(photo credit: JPOST STAFF)
NATO launches a new multinational force in Romania on Monday in its latest step to counter Russia along its eastern flank and to check a growing Russian presence in the Black Sea following the Kremlin's 2014 seizure of Crimea.
Initially a small force relying on troops from 10 NATO countries including Italy and Canada, as well as host Romania, the land, air and sea deployments are expected to compliment some 900 US troops already and separately in place throughout the country.
"Our purpose is peace, not war," Romania's President Klaus Iohannis told a session of the NATO Parliamentary Assembly in Bucharest. "We are not a threat for Russia, but we need an allied strategy in the long term, we need dialogue from a strong position of defence and discouragement," he said.
Russia accuses NATO of trying to encircle the country and threatening stability in eastern Europe, which NATO denies.
Around the Black Sea, Romania, Bulgaria and Turkey are NATO members while Georgia and Ukraine aspire to join.
Details of the new force size were unclear. NATO officials said the land component of the force involves a brigade-size multinational NATO force, typically some 3,000 to 4,000 troops, but the contribution of non-Romanian troops is modest.
In additional to existing NATO Black Sea naval patrols, a maritime presence will include more allied visits to Romanian and Bulgarian ports, enhanced training and exercises of a limited scale.
NATO air forces will also be limited at first, but Britain is deploying fighter planes to Romania, and Canada is already patrolling Romanian air space along with national pilots. Italy is patrolling Bulgarian air space.
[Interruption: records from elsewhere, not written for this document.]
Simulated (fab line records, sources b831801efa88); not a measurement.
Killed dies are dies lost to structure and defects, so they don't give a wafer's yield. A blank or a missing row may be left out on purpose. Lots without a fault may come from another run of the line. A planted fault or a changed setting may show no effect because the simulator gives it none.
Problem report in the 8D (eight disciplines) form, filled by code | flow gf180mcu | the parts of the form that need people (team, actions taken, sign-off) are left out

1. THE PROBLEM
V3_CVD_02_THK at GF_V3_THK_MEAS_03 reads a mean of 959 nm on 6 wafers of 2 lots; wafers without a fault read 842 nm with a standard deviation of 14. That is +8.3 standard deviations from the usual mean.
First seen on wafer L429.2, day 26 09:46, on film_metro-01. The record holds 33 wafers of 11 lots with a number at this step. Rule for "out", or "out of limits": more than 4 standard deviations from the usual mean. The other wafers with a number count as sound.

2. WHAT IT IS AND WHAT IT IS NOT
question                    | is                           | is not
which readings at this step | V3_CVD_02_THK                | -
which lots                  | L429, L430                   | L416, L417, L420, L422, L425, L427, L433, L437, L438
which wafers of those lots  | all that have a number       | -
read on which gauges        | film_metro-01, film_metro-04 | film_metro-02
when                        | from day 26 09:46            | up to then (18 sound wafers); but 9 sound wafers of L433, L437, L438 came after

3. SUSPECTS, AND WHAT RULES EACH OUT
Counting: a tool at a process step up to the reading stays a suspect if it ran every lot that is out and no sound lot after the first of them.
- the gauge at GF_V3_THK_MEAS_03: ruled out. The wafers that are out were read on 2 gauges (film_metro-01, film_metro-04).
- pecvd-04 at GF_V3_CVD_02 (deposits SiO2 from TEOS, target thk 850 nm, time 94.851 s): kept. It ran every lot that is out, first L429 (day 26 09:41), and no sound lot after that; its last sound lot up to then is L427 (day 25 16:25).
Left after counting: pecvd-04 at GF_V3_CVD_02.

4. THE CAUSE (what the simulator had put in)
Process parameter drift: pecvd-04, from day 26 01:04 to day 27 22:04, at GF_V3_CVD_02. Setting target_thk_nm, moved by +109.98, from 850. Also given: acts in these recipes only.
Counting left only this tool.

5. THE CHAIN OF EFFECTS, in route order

As in the Baltics and Poland, NATO says relatively light multinational model recalls allied support for West Berlin in the 1950s, when British, French and U.S. forces ensured the Soviet Union could not control all Berlin.
That drives home the commitment enshrined in NATO's founding treaty that an attack on one ally is an attack on all, meaning all 28 NATO nations would be required to respond in the case of any potential Russian aggression.